I thought I’d explain in this post a bit about what my tagline “eats plants” actually means. I have been reluctant to write about this here before because I don’t want to come across as judgemental of what other people eat. We each make the best decisions we can and so here I want to write about why I have made the decision that I have made. You might agree with me or disagree with me and that is fine. I hope that at the very least, it might make you think about something you hadn’t thought about before.
My reasons for mostly abstaining from animal products are primarily ethical and based on the philosophy of Peter Singer. I will try to summarise part of this philosophy here although he has written entire books about it and so what I will say only touches the surface. But it goes like this:
If we accept the basic principle of equality – that is equal consideration of interests for everyone – then it follows that this principle should apply to members outside our own species. This might sound strange at first but the idea behind equal consideration of interests is that we give equal concern to all members of humanity regardless of their sex, skin colour, intelligence or various other arbitrary characteristics because equality is not dependent on these characteristics. This implies that equality is also not dependent on the species to which we belong.

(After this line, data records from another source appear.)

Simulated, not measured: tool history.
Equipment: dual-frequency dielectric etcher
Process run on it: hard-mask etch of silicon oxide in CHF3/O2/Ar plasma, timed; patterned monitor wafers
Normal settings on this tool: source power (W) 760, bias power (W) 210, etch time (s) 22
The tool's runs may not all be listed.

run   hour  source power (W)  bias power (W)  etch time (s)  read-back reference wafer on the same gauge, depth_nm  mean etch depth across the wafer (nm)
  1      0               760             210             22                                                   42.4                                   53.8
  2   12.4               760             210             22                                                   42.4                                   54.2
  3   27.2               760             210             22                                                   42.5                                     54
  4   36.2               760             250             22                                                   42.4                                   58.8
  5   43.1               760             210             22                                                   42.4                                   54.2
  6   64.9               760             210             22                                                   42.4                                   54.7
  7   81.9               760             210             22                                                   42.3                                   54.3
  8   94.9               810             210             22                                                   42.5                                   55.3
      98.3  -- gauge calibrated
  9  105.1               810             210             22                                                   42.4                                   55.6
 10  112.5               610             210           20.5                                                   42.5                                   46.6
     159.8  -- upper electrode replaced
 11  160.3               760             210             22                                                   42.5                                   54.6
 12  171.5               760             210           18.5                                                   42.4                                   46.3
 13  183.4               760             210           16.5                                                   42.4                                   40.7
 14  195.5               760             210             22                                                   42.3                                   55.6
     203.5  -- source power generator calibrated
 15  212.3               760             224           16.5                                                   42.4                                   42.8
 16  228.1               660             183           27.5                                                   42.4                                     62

Put simply, our concern for others should not depend on what others are like. It does not depend on their sex or race or level of intelligence. We cannot exploit a being because they belong to a different race and so we also cannot exploit a being simply because they belong to a different species. To do so would be a prejudice known as speciesism.
If species classification is not a good boundary then what is? What I think is more important than the species to which an organism belongs is their capacity for pain and suffering. And here I will quote Jeremy Bentham,
What else is it that should trace the insuperable line? Is it the faculty of reason or perhaps the faculty of discourse? But a full-grown horse or dog, is beyond comparison a more rational, as well as a more conversable animal, than an infant of a day or a week or even a month, old. But suppose the case were otherwise, what would it avail? The question is not, Can they reason? nor, Can they talk? but, Can they suffer?
The capacity for pain and suffering and also enjoyment of life is the prerequisite for any of us having interests at all. Peter Singer writes, “If a being suffers, there can be no moral justification for refusing to take that suffering into consideration.” This does not mean that all suffering is equal. In many cases an adult human is likely to suffer more than a dog because an adult human has the capacity to plan for the future and can anticipate pain and suffering. But it does mean that if it is wrong to inflict pain on an adult human then it is also wrong to inflict the same amount of pain on a dog.
I have not mentioned taking life here and that is because this is quite a complicated topic and so I will leave that for another post. I thought I would end with this interesting history lesson from the women’s rights movement. The English philosopher, Mary Wollstonecraft, wrote a book in 1792 called A vindication of the rights of women in which she argues for equality for women. A year later, Thomas Taylor wrote a parody of her book called A vindication of the rights of beasts in which he suggests that the same arguments used by Wollstonecraft to champion rights for women can similarly be applied to beasts which, according to Taylor, would be absurd.